We use a backing storage for documents in our home brewed search system Summa. It was supposed to be a trivial key-value store with document-IDs resolving to documents. Then an evil librarian pointed out that books are related to each other, so we had to add some sort of relational mapping. For some years we have used relational databases for this, going from PostgreSQL through Derby and landing on H2, which has served us fairly well. Documents with relations were a bit slow to resolve but there were less than 5% of those in the full corpus, so for all practical purposes they presented no problem.
Fast forward to a week ago, where we added a new target to our integrated search. One million fresh documents or a 10% increase in total document count. Unfortunately most of these documents were related to each other, increasing our total relation count 2000%. Our full indexing time soared from “It’ll be done before noon” to “I hope it finishes before tomorrow”. Ouch!
A long discussion about database design and indexes followed. The conclusion was that we really did not use H2 for what it was good at and that maybe we should look at a graph-oriented database.

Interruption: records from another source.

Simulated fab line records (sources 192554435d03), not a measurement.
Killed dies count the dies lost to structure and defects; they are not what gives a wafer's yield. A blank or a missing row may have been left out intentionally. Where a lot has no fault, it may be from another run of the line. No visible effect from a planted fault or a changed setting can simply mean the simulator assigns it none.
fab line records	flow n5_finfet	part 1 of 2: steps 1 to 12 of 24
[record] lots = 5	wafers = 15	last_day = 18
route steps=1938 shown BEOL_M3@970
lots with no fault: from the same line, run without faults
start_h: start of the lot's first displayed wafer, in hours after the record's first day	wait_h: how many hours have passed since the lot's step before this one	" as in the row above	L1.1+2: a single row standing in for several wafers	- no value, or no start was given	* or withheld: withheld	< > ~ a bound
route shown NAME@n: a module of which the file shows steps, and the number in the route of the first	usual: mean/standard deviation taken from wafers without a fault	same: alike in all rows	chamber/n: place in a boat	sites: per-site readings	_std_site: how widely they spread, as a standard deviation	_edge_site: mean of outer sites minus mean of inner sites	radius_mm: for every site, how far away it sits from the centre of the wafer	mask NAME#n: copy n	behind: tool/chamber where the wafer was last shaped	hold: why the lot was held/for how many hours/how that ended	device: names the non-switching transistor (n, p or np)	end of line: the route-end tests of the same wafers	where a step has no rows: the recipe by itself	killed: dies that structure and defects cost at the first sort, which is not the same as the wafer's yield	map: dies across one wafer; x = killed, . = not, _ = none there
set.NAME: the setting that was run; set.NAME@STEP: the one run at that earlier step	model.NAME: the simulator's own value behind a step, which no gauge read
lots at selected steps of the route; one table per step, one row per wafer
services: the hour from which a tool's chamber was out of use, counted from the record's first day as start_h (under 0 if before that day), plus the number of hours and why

Implementing storage with neo4j
Neo4j is an open source graph database. It is written in Java and can be used as an embedded application. This is important for us as we like our packages to be self contained. Friday is work-on-whatever-project-you-think-can-benefit-Statsbiblioteket-day, so I dedicated it to trying out neo. Keep in mind that I only heard about Neo this morning and that I hadn’t looked at a single page about the product before I started the project.
- 10:36 Created test project
- 10:40 Selected Neo4j version 1.3 stable Enterprise, added to Maven POM, downloaded files
- 10:50 Created skeleton class for Summa NeoStorage
- 10:55 Added basic properties, created skeleton Unit test
- 11:15 Added code for flushing Summa Record to Neo
- 11:36 Added code for retrieving a previously flushed record + unit test. Hello world completed
- 11:40 Break finished, started on ModificationTime retrieval
- 12:35 Proof of concept retrieval using modification time (slow development due to human error)
- 13:20 Finished bulk ingest and record-by-record extraction using modification time order, including unit test
- 13:50 Finished mapping of Summa Record child-relations to Neo, both for ingest and extraction
Including mistakes, distractions from colleagues and reading documentation, it took under 4 hours to integrate Neo as the new backend for our storage. There’s still a lot of minor things to add and special cases to cover, but the result is complete enough to be used for most workflows in Summa.
Implementation was a breeze, the API was very clean and the examples and guides at the website were to the point and well thought out. Kudos to the developers for great work!
Since the Neo Storage isn’t finished, it would be unfair to compare it to H2 with regard to ingest. However, the extraction part is complete enough to test.
With the old H2-backed storage, our extraction time fell to below 5 records/sec for the new documents with 2-4 relations each (extraction time for records without relations is 2-3000 records/sec).
Creating a test-storage using Neo with 100000 documents, each with 5 children, changed the extraction speed to 2500 expanded records/second or 15,000 raw records/second if we count the children.
Granted, the only fair test is with production data, but so far Neo4j looks like a clear winner for our purposes!